Friday, January 16, 2015

Ombud: Mexico State Government Officials Suspected of Torturing Witnesses

1/16/2015

MEXICO CITY – Mexico’s national ombud said Thursday that investigators with the central state of Mexico’s Attorney General’s Office allegedly tortured witnesses to an alleged case of extrajudicial executions last year.

“Personnel with the (state AG’s office) are suspected of incurring in acts of torture, including against two women who were suspects and fortunately are now free; they had nothing to do with the people who were in that warehouse” in the municipality of Tlatlaya, the president of the National Human Rights Commission, or CNDH, Luis Raul Gonzalez, told MVS radio.

The actions that the officials said they carried out “did not correspond to what the CNDH later discovered,” he said.

“For example, the expert’s reports did not specifically mention what was later found, that .. the crime scene had been altered, that there had been arbitrary deaths,” Gonzalez said.

The ombud also said his office will keep a close eye on the state AG’s office’s internal probe to ensure “there is no impunity.”

That state prosecutor’s office said Wednesday it is probing about a score of its own officials, including investigators with the agency and forensics experts.

On Thursday, Mexico City daily El Universal published excerpts of a CNDH report containing the statement of three witnesses who said they were victims of torture, mistreatment and intimidation.

One woman said she was forced to sign a statement under threat of rape, according to the report, which also documents other inhumane treatment of the witnesses.

Separately, the Federal Institute for Access to Information and Data Protection, or IFAI, has ordered the federal Attorney General’s Office to turn over investigators’ reports on the deaths of the 22 people in Tlatlaya.

Mexico’s top prosecutor’s office had responded to a request for that information by saying it would remain confidential for 12 years, the IFAI said in a statement, adding that it overruled that decision because the case involves serious human rights violations and by law the information cannot be kept secret.

In justifying its ruling on the matter, the IFAI noted that the CNDH on Tuesday modified its case file on the Tlatlaya killings as an investigation into grave rights violations.

The institute said, however, that people’s names could be removed from the documents due to their confidential nature.

Mexico’s Defense Secretariat initially said that the 22 suspected members of a kidnapping gang, had died in the June 30, 2014, clash with army soldiers in Tlatlaya, Mexico state.

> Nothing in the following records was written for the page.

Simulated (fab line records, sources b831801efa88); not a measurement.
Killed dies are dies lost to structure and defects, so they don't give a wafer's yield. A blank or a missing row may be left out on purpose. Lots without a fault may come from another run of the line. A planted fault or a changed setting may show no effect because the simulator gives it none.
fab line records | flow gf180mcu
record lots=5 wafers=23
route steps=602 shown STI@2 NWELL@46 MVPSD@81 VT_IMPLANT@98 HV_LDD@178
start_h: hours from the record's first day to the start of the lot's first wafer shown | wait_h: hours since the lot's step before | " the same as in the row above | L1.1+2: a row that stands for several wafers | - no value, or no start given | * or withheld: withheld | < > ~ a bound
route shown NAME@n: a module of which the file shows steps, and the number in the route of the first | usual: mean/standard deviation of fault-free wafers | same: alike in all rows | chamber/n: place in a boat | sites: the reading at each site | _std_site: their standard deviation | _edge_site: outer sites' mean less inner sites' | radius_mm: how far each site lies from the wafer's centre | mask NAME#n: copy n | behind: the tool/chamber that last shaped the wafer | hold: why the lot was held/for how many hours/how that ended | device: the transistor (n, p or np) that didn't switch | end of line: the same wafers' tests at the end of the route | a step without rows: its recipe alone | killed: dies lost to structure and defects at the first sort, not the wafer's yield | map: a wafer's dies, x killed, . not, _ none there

A female witness, however, called that version of events into question, saying only one of the civilians died in a shootout and that the others were detained, interrogated and executed after being lined up against a warehouse wall.

The federal AG’s office says 14 people died in the armed clash and that three soldiers killed the other eight after they had surrendered, while the CNDH puts the number executed at 15.

Seven soldiers accused of abuse of authority, homicide, illegal alteration of a crime scene and other crimes are being prosecuted in the case.